David Smith’s “Circle I”.Written by Aleid Ford, who is profiling 365 masterworks at the National Gallery of Art this year for her project Art 2010, which appears on her website, Head for Art.
Circles crop up all the time in art, as catch-all symbols for things like union, wholeness and cyclicality. It was the circle that the sculptor David Smith (1906-1965) selected as the sole compositional focus for his works of the early 60s. His Circles I, II and III at the NGA are related: all dated 1962, they’re made of painted steel and each weigh 500 pounds. And yet, they stand alone too, differentiated by color, interior diameter size and by those geometric shapes welded to their sides.

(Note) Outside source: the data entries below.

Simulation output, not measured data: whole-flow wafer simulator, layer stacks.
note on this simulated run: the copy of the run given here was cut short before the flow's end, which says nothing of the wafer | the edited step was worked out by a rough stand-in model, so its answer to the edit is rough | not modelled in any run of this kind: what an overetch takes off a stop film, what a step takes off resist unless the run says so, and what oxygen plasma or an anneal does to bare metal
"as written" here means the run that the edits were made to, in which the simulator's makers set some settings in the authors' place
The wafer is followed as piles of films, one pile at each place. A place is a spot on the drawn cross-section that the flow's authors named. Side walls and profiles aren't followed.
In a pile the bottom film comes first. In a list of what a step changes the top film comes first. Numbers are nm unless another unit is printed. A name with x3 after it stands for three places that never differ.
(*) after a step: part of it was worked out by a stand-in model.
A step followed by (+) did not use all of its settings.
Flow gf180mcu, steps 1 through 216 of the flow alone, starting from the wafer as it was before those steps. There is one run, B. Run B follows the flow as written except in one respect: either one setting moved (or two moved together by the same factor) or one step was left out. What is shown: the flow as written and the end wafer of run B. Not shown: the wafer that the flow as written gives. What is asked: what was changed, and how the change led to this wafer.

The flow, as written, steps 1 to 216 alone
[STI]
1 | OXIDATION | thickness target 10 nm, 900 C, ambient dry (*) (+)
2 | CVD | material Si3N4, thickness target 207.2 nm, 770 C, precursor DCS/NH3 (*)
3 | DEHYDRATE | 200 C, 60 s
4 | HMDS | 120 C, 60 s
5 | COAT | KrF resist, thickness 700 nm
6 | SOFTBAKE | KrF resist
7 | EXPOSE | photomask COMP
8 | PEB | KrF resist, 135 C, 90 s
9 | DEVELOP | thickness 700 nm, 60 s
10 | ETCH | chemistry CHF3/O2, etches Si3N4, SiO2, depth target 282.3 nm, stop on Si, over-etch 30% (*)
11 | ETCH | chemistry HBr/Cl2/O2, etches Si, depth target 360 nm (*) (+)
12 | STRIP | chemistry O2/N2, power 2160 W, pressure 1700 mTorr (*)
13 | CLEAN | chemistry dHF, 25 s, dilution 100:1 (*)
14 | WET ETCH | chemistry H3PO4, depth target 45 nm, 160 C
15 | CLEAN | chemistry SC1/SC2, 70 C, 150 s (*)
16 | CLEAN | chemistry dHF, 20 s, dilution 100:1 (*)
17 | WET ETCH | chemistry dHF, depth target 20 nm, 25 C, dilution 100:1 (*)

Smith is seen as America’s greatest modern sculptor. The son of an engineer, he started out as a welder and riveter at an automobile plant in Indiana. He went to New York to train as a painter in the mid 1920s, but turned to sculpture in the 1930s after seeing Picasso’s and Julio Gonzalez’s metal structural pieces. In 1934 he set up a studio at Terminal Iron Works, a machinist shop in Brooklyn, where he started fusing the materials and methods of mechanical trade into his art.
It is undoubtedly Smith’s brash and breezy approach to material (machine parts, scrap metal, found objects) that sets him apart as an artist. In the case of the Circles, you’re never far from the facets of the steel he has shaped and shaved. I think the material bore crucial connotations for this man, who worked during World War II as a welder of tanks and locomotives in a defense plant. Smith said in 1952, “What associations it (steel) possesses are those of this century: power, structure, movement, progress, suspension, destruction, brutality.” Smith’s subtle brilliance shines in the marrying of his modern, American, industrial materials with a gentle, painterly touch. So in the case of the Circles, their polychromed surfaces are visibly tickled by the traces of the artist’s brush.